Home Knowledge Claim that Company Can Survive as Going Concern Not a Defence to Winding-Up Petition

Claim that Company Can Survive as Going Concern Not a Defence to Winding-Up Petition

The High Court has granted a creditor’s petition to wind-up a company, notwithstanding the claim that the company could survive as a “going concern” following a restructuring, on the grounds that such a claim should have been advanced by way of application for examinership: In re Heatsolve Ltd IEHC 399.

The Revenue Commissioners issued a winding-up petition against Heatsolve Ltd on foot of a demand seeking €149,134.59 for arrears of tax, including VAT and employee PRSI contributions.  The company subsequently paid a portion of this sum, reducing the balance owed to €84,295.75.

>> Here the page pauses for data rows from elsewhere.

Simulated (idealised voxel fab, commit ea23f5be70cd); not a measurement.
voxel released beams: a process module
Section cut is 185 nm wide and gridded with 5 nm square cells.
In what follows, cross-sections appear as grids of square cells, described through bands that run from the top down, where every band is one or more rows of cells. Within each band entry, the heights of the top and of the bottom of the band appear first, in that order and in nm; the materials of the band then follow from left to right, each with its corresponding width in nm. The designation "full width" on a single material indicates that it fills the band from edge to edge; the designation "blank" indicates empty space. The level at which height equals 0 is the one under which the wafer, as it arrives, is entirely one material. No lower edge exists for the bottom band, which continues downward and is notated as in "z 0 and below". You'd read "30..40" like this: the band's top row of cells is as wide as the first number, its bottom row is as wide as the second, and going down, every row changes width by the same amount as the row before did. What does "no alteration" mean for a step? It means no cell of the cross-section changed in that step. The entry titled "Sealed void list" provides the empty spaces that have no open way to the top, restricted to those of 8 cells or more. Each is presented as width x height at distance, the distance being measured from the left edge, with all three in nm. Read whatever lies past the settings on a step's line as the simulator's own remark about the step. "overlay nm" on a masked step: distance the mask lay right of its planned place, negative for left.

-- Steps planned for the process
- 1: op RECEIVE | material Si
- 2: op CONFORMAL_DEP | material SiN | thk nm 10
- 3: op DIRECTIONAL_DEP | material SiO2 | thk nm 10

The company sought an adjournment of the petition claiming that it would be in a position to generate an income stream the following month and to discharge the debt in full within 18 months.  Two major creditors of the company supported the application for an adjournment.

The company argued that the Court had a wide discretion to adjourn the petition in order to enable it to trade its way out of difficulties.  It referred in this regard to section 213 of the Companies Act 1963 which states that the court “may” (as opposed to ‘shall’) order the winding-up of an insolvent company and to section 216 which allows the court to adjourn the hearing of a winding-up petition.

However, the Court did not think that it should exercise its discretion in such a far-reaching manner as to convert the winding-up procedure into something akin to examinership.  Hogan J noted that examinership involves a series of ‘checks and balances’ designed to protect both companies and their creditors.  One such safeguard is that a petition for examinership must be accompanied by an independent accountant’s report, the purpose of which is to guide the court on the likely prospects of survival of the company.  No similar safeguards exist in the context of the winding-up process. 

The judge concluded that a company seeking to resist a winding-up petition cannot ordinarily do so on the ground that, if given breathing space from its creditors, it will have a reasonable prospect of survival as a going concern and will be in a position to discharge the debt of the petitioning creditor.  Any such argument must be advanced by way of an application for examinership rather than by means of a defence to a winding-up petition.

As the Revenue Commissioners had complied with the requisite statutory formalities in making their petition, the Court held that it had no alternative but to make the winding-up order sought.